Trying to make to different hosts of the same nginx container to communicate

Hi, I’m having some difficulties to solve this problem:

In short, I’m trying to make to different hosts of the same nginx container to communicate.

I have a container based on nginx who receives a configuration file, where I define 2 different hosts. Something like this:

host{
	listen 80;
	server_name server1.local;
	root /var/www/html/application1/;
	...
}

host{
	listen 80;
	server_name server2.local;
	root /var/www/html/application2/;
	...
}

I mount a volume from a local folder where I keep these 2 web applications, to /var/www/html/ of the container, and forward port 80 from local to container.

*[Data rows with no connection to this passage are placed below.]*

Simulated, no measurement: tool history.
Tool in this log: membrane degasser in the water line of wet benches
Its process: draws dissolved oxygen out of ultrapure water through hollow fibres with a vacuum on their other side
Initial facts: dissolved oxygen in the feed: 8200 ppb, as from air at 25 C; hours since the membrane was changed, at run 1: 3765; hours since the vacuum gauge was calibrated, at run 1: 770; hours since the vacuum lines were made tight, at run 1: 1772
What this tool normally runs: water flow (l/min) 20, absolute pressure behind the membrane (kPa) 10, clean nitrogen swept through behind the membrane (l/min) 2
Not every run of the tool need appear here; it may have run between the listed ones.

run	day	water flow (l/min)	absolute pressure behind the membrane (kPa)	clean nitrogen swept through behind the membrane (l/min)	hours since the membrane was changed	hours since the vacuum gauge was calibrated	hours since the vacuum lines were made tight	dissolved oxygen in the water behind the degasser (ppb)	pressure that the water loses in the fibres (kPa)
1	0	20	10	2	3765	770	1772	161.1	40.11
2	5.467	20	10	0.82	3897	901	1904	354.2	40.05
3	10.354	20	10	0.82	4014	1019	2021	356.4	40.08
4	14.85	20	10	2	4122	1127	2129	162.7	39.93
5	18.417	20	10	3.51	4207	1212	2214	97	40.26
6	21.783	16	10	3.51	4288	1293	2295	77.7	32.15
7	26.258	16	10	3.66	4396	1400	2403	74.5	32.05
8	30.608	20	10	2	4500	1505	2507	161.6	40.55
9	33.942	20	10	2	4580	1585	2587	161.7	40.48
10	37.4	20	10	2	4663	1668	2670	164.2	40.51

I changed my local etc/hosts to add these lines:

127.0.0.1	server1.local
127.0.0.1	server2.local

Also, there is a second container with php7-fpm and other packages including curl, zip, imap…
The ports are configured and nginx is able to request the processing of all php.

All works fine while accessing via browser.

Now I’m trying to communicate between them (one of the applications is an REST API) using cURL, but I cant really figure out how I do this, because the application2 inside the container doesn’t seem to be able to resolve the host server1.local.

Any thoughts?

inside the container 127.0.0.1 means INSIDE the container… NOT the host the container is running on

so from inside you are connecting to inside…

1 Like

Thanks in advance. But

  1. I changed the hosts file in my local environment… is it used inside the container?

  2. Still, since both hosts are in the same container, shouldn’t 127.0.0.1 be the right destination for the request?

from the outside , the host is the destination for both containers, on different ports. 127.0.0.1 MIGHT work for an nginx task running ON the host to talk to the two containers thru their exposed ports…

BUT, being INSIDE the container, it has its OWN unique IP address. you cannot talk to the HOST with 127.0.0.1 from inside the container, cause that means HERE local to THIS container… (just like it means HERE local to THIS host from the host…

SO, for container A to talk to container B it will have to use the IP address for container B. IP traffic will route thru the gateway, but never on the HOST network.

typically containers are not supposed to know about each other…

SO, start container B first, get its IP address (docker inspect) and pass that along to container A when you start it.

you MIGHT be able to make this easier with docker-compose and a ‘named’ network for the containers…
I have never used compose, as it didn’t exist when I started using docker, and it doesn’t fit my application requirements today.

but you would have three containers on a network. with names.
A(api client) depends on B(api server) and C(nginx) depends on both A and B

Once again, many thanks for you time, yet:

I have only 1 container with nginx with 2 hosts (virtual hosts) configured.
But I do have a second container with the php-fpm, and since its there that the curl is executed, I would say you are right on the ip resolving, assuming that the hosts file is shared.

But I still need to know, in the php container context, what is the IP’s of the nginx container, and how to access it using the right hostname since nginx will use it to determine which application will be executed…

If any more clues, I would appreciate, but once again, you have helped me allot already, so now I have something more to dig into and think about.

(Also, I already use docker-compose to lift up this system… I’ll look again for more info on that, and how to control the hosts file in each container.)

on one of my containers (ip address 172.17.0.2) I can ping the host IP address(192.168.2.33)
SO, I would add --add-host=my_host:192.168.2.33 to the docker run for the php container and use the my_host name for your curl command

i don’t know how to do that with compose, altho you might be able to pass parms on the compose up

The solution for my problem was adding the following lines to the docker-compose.yml:

 extra_hosts:
     - "<hostname_expected_by_nginx>:<ip_address_from_real_server>"

Rebuilding and re-up the docker-compose gives me the expected behaviour.

I’m still looking for a better solution because my server (development machine) has an IP address that may change with time, but for now it just works.

great info… thanks for the update…

at least in the short term you could wrap the compose up with a script that determines the ip address to use and edits the compose file…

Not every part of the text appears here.